Related to this discussion on crowdsourced data is the concept of participant investment- a less frequent, but positive
outcome from using online marketplaces for research. A review of the literature yielded no results for this phenomenon. My
interest in this topic came from recent experiences with MTurk participants. To provide my undergraduate students with
anonymous reviews of their team-created ads, I created a study where MTurk participants were shown 15 (or more) ads.
Student-selected measures were provided and participants could provide their own comments after each ad was shown.
Surprisingly, the average survey duration exceeded one hour despite a very modest payment of $0.25 (i.e., I was using my
personal funds). Participants were careful in their responses and provided qualitative feedback, in most cases, for each ad.
Moreover, the average response included 738 words (≈ 2 ½ pages). If you’re interested in this topic, download my
presentation (below) or contact me to discuss my current findings.
WORRIED ABOUT DATA QUALITY FROM ONLINE SAMPLING POOLS?

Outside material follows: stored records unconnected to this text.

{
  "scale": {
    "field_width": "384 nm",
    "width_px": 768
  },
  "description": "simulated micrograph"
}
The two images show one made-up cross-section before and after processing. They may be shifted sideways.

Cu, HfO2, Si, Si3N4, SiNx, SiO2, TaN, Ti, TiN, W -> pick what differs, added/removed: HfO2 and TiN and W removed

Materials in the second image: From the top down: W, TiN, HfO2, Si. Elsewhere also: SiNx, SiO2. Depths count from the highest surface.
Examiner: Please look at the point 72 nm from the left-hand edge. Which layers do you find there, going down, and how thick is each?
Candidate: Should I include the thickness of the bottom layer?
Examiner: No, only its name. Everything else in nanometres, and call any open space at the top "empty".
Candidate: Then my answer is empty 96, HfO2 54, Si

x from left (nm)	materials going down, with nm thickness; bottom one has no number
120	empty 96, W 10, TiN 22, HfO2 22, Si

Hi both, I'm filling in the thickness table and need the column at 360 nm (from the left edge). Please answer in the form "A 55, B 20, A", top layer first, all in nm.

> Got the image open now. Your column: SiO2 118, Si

In the summer of 2018, a number of posts were made in a variety of social science outlets (e.g., Psychological Methods
Discussion Facebook group, Blogs, TurkPrime, Twitter, et cetera) about the quality of responses collected from online
sources (e.g., MTurk, Positly). The primary concerns about this type of data appear to center around (A) click-farms, (B) non-
human responses (survey bots), (C) foreign participants (i.e., people using VPN to bypass U.S. geolocation survey
restrictions), and/or (D) low involvement/ motivation (e.g., speeders). While I continue to strongly support the use of
crowdsourced data (I use Connect), there is undoubtedly a need to communicate to reviewers/AEs/editors the thorough data
cleansing process we employ (& to require a 99% approval rating!). High quality data are imperative to our research.
Fortunately, there are a number of helpful tools designed to make the data-cleansing process easier. Reference the updated
“Issues with Crowdsourcing Data” PDF (above) and the following:
(1) Attention Checks- these can be useful, but incorporate them into your survey with regard for a participant’s survey
experience. MTurk workers, for example, dislike feeling “tricked” out of their compensation when a survey is inundated with
attention checks/ speedbump Qs (e.g., “select none of the above”). Also, I recommend using attention checks that are
nondiscriminatory. For example, the traditional Stroop Test may discriminate against those who are colorblind. I’ve created a
Numeric Stroop Test that elicits a similar cognitive load, yet doesn’t require color-based answers. To consider an alternative
opinion about Attention Checks, read this Qualtrics blog from Dr. David L. Vannette (June 2017).
(2) Honeypot Questions- these are questions that can be read by bots (web crawling), but are not visible to human
participants. This suggestion is a personal favorite of mine. These sorts of questions lure garbage responses by bots (these
are often copy-and-pasted from Google search inquiries). This tool helps researchers easily identify bot responses. You’ll
need Javascript to code your question (i.e., in Qualtrics) properly. I can e-mail the script if you’d like a copy.
(3) Image-Based Responses- I hadn’t heard about this novel idea for survey responses until I read this thread on Twitter.
The idea is simple- have participants respond to a prompt [which may be related to your manipulations, for example, or as a
fun way to reduce “bubble hell” (survey monotony)] with a self-provided image. Computer Vision API can then be used to
code the images. Oriol J. Bosch and his colleagues have a useful article on this topic (see below).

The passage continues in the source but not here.